The Thinking Path
Software “tools for thought” can amplify your thinking, but sometimes the secret to a creative workflow is as low-tech as it gets: going for a stroll.
[This is the free edition of Adjacent Possible, a newsletter about innovation (and its discontents) from me, Steven Johnson. This post is part of a series on creative workflows that is normally only available to paid subscribers; if you’re interested in the series, I’ve included an overview of all the installments at the end of this post.]
A few years after Charles Darwin moved into Down House, the three-story home in the suburbs of London where he lived with his family for the last forty years of his life, he leased an adjoining strip of land from a neighbor and constructed a gravel path that ran alongside its periphery. Over the years he planted gardens and trees to accompany the oak grove already on the property, which he came to call “Sandwalk Grove.” Almost every day, he walked multiple loops on the path, working through the grand theory of evolution that he developed over the decades at Down House. Today, visitors to the property can retrace Darwin’s steps on what is formally called “the sandwalk,” though Darwin himself gave it another name. He called it his “thinking path.”

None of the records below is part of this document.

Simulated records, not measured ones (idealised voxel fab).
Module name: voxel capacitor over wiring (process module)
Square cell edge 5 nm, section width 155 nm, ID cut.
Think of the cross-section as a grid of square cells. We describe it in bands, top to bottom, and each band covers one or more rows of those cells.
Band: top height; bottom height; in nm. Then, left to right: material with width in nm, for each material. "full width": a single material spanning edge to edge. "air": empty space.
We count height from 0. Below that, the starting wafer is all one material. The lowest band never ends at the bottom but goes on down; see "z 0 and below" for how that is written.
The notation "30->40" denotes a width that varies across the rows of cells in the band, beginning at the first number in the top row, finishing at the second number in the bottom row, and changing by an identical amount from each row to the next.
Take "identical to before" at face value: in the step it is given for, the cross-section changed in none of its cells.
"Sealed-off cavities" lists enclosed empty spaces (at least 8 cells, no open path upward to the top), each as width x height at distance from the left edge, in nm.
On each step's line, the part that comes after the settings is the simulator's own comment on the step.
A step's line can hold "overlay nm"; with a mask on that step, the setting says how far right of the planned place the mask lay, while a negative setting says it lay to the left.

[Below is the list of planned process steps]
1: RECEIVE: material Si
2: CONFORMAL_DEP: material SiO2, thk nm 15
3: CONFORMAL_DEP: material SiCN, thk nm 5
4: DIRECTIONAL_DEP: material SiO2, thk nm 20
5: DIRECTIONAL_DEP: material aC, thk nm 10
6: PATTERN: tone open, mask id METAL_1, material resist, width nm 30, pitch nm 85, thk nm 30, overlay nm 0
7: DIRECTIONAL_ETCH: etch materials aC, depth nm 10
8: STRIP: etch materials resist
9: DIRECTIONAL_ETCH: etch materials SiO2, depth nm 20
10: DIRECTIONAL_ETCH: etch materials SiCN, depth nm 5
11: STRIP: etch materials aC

When I was writing Where Good Ideas Come From more than a decade ago, I ended it with a closing paragraph that was basically just a litany of enjoinders, many of which we’ve discussed in previous installments of Adjacent Possible: “cultivate hunches,” “embrace serendipity,” and so on. But the first one on the list was maybe the simplest of all: “go for a walk.” Even though Darwin was a central figure in Good Ideas—the introduction begins with an account of his first scientific insight, which occurred to him while visiting the Keeling Islands during the voyage of the Beagle—I didn’t actually mention the sandwalk path anywhere in the book. The main passage that discusses the connection between walking and creative thinking draws on a story from Henri Poincaré’s autobiography, describing a series of “pedestrian” insights he had at a crucial moment in his career as a mathematician. The case I made back then for integrating regular walks into your creative workflow was largely anecdotal; there’s a rich history of deep thinkers who claimed that their best thinking happened during their daily constitutionals. (“There is something about walking which stimulates and enlivens my thoughts,” Rousseau wrote. “When I stay in one place I can hardly think at all; my body has to be on the move to set my mind going.”) But since Good Ideas was published, a number of scientific studies have offered empirical proof that walking puts the mind into a more open-ended, associative state.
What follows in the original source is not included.